Gold became underappreciated, undervalued, under-owned

For a number of years, this column has been predicting that the price of gold would move higher. It is time once again to review the reasons for continuing optimism about future, substantial price increases for this precious metal.

As a background, above all noted should be the significant financial deterioration in the United States. The federal government budget surplus has turned into a massive deficit of nearly $2-trillion, now at a height relative to GDP unequalled since expenditures for the Second World War. Also, the trade and current account deficits reached levels that historically have led to a currency collapse. Then, too, the debt position of individuals attained unsustainable levels, triggering the current business recession.

To overcome those difficulties, the United States has embarked on a major currency debasement, hoping that this flow of “money” will revive the economy. Almost all countries are reluctant to see their currencies appreciate, and thus resist the inevitable fall in the U.S. dollar. Hence, other nations now are debasing their currencies, which will see tangibles, most notably gold, rise in price.

In addition, to combat the business recession, interest rates have been reduced to levels unseen since the 1930s, and adjusted for inflation, they now are at negative interest rates. There has been a strong historical relationship between negative real interest rates and a stronger gold price, as the eventual outcome of negative real interest rates is inflation.

Banks, hedge funds and some of the public, have flocked to such speculative options as financial derivatives that have been characterized as “weapons of mass financial destruction.” Furthermore, complicated credit swaps have proliferated and all that has added to risks in the entire financial system.

As for gold itself, mine supply is declining, a trend that is certain to continue as exploration costs limit profit possibilities.

Hitherto gold producers and central banks have been selling gold, adding to supply, in the expectation of lower gold prices. Rumors abound that central banks have leased some of their gold to speculators. If banks were to demand that their gold be returned, it could lead to a squeeze, pushing prices much higher.

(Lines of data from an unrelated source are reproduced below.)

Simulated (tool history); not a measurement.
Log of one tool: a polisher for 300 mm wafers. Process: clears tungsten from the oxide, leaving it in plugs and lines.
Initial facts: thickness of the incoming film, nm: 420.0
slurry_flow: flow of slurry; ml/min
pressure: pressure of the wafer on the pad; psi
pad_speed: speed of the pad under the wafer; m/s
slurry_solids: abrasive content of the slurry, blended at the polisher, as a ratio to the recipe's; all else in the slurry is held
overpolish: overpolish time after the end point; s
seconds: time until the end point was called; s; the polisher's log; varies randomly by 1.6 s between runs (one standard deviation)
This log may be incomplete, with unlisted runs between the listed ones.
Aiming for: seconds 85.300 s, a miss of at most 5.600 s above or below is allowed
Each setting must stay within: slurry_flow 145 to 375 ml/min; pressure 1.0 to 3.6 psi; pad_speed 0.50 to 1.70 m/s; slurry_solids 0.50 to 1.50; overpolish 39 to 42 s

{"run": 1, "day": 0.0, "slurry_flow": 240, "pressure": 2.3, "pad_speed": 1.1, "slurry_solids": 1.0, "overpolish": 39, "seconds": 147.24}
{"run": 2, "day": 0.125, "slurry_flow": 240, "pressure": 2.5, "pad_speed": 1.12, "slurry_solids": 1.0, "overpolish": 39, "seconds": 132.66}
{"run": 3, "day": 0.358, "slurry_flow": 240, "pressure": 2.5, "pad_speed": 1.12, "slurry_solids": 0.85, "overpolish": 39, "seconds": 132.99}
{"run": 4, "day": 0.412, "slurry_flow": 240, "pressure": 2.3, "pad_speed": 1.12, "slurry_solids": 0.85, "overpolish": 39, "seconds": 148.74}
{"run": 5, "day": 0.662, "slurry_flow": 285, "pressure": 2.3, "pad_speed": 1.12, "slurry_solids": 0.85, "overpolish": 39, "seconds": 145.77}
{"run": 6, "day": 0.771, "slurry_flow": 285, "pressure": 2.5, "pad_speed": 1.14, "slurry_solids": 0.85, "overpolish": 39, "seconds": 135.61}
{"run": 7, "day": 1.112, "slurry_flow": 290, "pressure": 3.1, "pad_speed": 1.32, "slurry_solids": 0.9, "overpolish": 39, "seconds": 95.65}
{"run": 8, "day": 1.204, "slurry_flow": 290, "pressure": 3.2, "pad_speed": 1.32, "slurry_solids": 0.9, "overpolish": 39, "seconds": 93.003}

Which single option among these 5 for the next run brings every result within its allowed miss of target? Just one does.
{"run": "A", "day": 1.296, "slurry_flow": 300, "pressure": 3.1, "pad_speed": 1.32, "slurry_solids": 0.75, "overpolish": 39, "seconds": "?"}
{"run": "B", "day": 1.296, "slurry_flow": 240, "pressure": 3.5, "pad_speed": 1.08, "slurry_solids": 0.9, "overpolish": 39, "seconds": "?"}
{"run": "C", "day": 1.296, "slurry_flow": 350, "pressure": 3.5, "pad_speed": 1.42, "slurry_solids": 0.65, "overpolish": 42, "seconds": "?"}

Some central banks, particularly the Chinese and Russian ones, along with a few in eastern Europe, are likely to increase their purchases of gold now that it is rising. China has been accumulating trillions of U.S. dollars, and has made known its plans to diversify its holding, primarily into gold. Recently, Chinese citizens have been given permission to buy gold, which they have been doing, along with many in India. Gold is undervalued relative to the vast increase in paper money, and is below its historic ratio to the price of oil. It is under-owned by investors.

With supply drying up, inevitably gold prices will rise, perhaps to a spectacular peak.